Social media is often perceived as having a negative impact on the mental health of those who use it.
A growing body of research suggests Facebook can make people feel worse about themselves, while concerns have been raised about the impact of certain online content on people who are susceptible to eating disorders.
However, Facebook’s latest announcement is being lauded as a positive step forward in suicide prevention.
Yesterday, the social media giant outlined a new tool, to be rolled out first in the US, that will “provide more resources, advice and support” to people potentially grappling with suicidal thoughts. The new feature has been developed with guidance from a number of US mental health organisations.

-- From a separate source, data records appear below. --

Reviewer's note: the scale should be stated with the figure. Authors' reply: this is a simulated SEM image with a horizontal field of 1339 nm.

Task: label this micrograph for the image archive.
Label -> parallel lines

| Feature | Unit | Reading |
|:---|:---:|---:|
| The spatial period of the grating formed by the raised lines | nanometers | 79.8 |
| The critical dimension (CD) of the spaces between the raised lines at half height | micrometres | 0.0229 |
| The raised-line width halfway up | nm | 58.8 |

Users will be able to notify Facebook if they see troubling updates and content from their friends appearing in their Newsfeed. These reports will then be reviewed by a trained team, active around the clock, to confirm whether that person is at risk.
If so, that person will receive a notification from Facebook letting them know a friend is concerned for their wellbeing, and providing links to support services.
The person who flagged the post will also receive access to support resources, including options for them to call or message their distressed friend or reach out for further support.
Georgie Harman, CEO of Beyond Blue, views this as a positive example of a social media platform being proactive about the wellbeing of its users. "Anything that intervenes when someone is in crisis; anything that points people to help and support has to be a good thing. In principle, I think it sounds very promising — at the end of the day, [social media] is not going away, it's where people are and we have to find ways to make it work," she says.
"I think social media platforms absolutely have a responsibility in this space ... when an individual is in a digital environment and is expressing suicidal thoughts or feelings or they're in high distress, there has to be an intervention."
To some, Facebook's reporting feature might sound like a somewhat intrusive approach. The thought of anonymously flagging someone else's post as 'troublesome' is quite confronting, and yet it could be the trigger that person needs to seek crucial support.
Ms Harman says whenever she speaks to people who have contemplated, or attempted, suicide in the past, they always point to a moment in their life where an intervention took place at a critical moment and saved their life — although it might have angered or upset them at the time.
"Someone told me once that sometimes, you have to risk a friendship to save a life," Ms Harman says. "People are very afraid of saying the wrong thing and crossing boundaries in terms of respecting people's privacy ... this is another strategy we can put in the tool kit that helps people get people connected to help."